You probably have something else running that is taking CPU time away from one core.
 
I was wondering the same thing, as I have have the same issue. All I can think of is that you set the affinities to where each core is running prime on its own.
 
Patch, driver?? Wow, no one ever told me about that.

What do each of these do?

What I do for a quick test is this... since it's SO EASY to tell which core is better than the other, I do all of my quick tests on the weaker core (core 0), and rarely on the stronger one (core 1)... cuz... I always know that core 1 will handle whatever core 0 can.

That's just my opinion... do that until you fully stabilize the weaker core to where you want, then after that you can dual prime.

In the meantime, you can just do a cpu burn-in (disabled errors) on the stronger core while testing the weaker core. You need to do some sort of stress on the stronger core so that the CPU in its entirety remains at full load with full load temps.

By the way, I think I have the answer to your problem.

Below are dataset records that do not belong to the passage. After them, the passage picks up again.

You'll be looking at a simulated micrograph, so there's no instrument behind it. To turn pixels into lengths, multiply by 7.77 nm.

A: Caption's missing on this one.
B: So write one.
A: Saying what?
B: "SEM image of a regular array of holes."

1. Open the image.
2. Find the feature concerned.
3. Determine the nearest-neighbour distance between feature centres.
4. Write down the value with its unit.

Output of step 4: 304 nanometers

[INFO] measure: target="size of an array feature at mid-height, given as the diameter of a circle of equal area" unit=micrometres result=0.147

No one was ever able to help me when I brought it up, but here is what I've noticed with prime: When you're running the BLEND test, sometimes each test takes HOURS... why... well, simply this... you need to set prime to blend test, and then go to CUSTOM (you need to set to blend first so that those settings are set automatically in custom). Now that you have all of the blend settings in custom here is what you do... click the check-box for "run FFTs in place." Now run that custom test and watch it go perfectly.

I still don't know why the F blend test does this to me cuz it never used to a year ago. It could all be some sort of coincidence, but this happens to me also on every CPU, and every core I've ever primed in the passed year.

Both Prime95 and SP2004 do this to me... if I want to blend test, I have to set it up in custom with FFTs in place (still don't really understand what they mean by "in place"... why wouldn't it be in place?)
 
g0dM@n said:
By the way, I think I have the answer to your problem.

No one was ever able to help me when I brought it up, but here is what I've noticed with prime: When you're running the BLEND test, sometimes each test takes HOURS... why... well, simply this... you need to set prime to blend test, and then go to CUSTOM (you need to set to blend first so that those settings are set automatically in custom). Now that you have all of the blend settings in custom here is what you do... click the check-box for "run FFTs in place." Now run that custom test and watch it go perfectly.

I still don't know why the F blend test does this to me cuz it never used to a year ago. It could all be some sort of coincidence, but this happens to me also on every CPU, and every core I've ever primed in the passed year.

Both Prime95 and SP2004 do this to me... if I want to blend test, I have to set it up in custom with FFTs in place (still don't really understand what they mean by "in place"... why wouldn't it be in place?)

Have you checked how much memory is being allocated (using taskmanager)? If it's using more than the physical memory it will start paging and kill the performance (not to mention the usefulness of the test).